A few years ago, I was part of the judging team at a model car contest in a distant city (name on both withheld to "protect the innocent"...) . I was one of the judges who was tasked with finding candidates for the 'Best Engine' award. I thought that the engine in a puller truck built by a friend/fellow club member was good enough. Tunnel-rammed Boss 429, race headers, dual carbs, nicely detailed...the whole nine yards. His being a friend played no part of it. The engine in that model was great, no matter who built it.
I suggested that engine for consideration, but the other Best Engine judge went off on that engine (or me, for suggesting it, now that I thought about it again...). He claimed the SPARK WIRE LAYOUT was incorrect for that engine, given that he is a FORD CERTIFIED SERVICE TECHNICIAN!!! The wiring layout was, according to him, wrong for a Boss 429 Ford. Because of that, he believed that that engine was 'not acceptable' for the award.
\I didn't have a snappy answer then for him, but one came to me later--how the heck does a current Ford Certified Service Tech know what the correct spark plug wiring layout looks like, unless the dealer has some customer who's bring his/her '69 Boss 429 Mustang in for service after all these years?

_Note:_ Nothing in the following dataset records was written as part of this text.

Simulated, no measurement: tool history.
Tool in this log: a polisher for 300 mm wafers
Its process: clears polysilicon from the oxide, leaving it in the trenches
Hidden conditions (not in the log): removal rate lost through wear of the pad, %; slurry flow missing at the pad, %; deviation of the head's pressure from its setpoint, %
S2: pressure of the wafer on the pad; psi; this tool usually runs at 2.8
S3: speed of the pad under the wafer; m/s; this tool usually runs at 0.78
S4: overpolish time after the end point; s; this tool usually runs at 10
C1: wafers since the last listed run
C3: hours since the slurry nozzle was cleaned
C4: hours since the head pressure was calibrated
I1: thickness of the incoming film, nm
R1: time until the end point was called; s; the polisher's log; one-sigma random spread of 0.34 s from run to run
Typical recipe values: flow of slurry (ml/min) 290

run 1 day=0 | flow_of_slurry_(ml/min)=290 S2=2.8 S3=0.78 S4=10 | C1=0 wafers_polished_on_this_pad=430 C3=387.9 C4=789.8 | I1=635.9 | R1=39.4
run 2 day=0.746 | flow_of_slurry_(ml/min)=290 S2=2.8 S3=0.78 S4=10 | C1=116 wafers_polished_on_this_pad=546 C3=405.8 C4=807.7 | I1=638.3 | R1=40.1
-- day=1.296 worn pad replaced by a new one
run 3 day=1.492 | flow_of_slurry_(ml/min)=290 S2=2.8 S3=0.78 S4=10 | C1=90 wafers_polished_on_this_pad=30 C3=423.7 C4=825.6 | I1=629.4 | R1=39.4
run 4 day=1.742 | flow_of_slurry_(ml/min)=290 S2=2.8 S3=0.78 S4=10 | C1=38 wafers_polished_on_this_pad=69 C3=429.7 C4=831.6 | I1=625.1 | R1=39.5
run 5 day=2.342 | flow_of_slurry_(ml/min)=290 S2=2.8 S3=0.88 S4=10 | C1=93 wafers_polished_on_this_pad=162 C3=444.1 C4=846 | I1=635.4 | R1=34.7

Then again, some people are savants with that level and type of information. There are people who can quote chapter and verse on every member of the New York Yankees' baseball stats since 1960, every production number of every option available on the 1988 Corvette, OR every song performed by the Grateful Dead in concert in Candlestick Park in San Francisco...ever.
But to disqualify a model at a contest because some detail was deemed incorrect? I attended an IPMS judging seminar a few years ago, and the instructor said correctness should NOT be a primary judging criteria. Who among us can say he or she is an expert on, say, paint colors for a particular military unit, in a particular theater, at a given point in time, he said. If two models are near equal, given all other judging criteria, then maybe, yes, correctness could be considered, but not before.
The interesting part of my 'discussion' with that other judge, was that I subconsciously raised my voice just loud enough (really? Some would argue that my voice was/is loud enough without amplification anyhoo...) for the BUILDER of that model to hear my defense of his model, and that was probably the point when he 'decided' that that judge should NEVER AGAIN be allowed to judge at any contest he was part of...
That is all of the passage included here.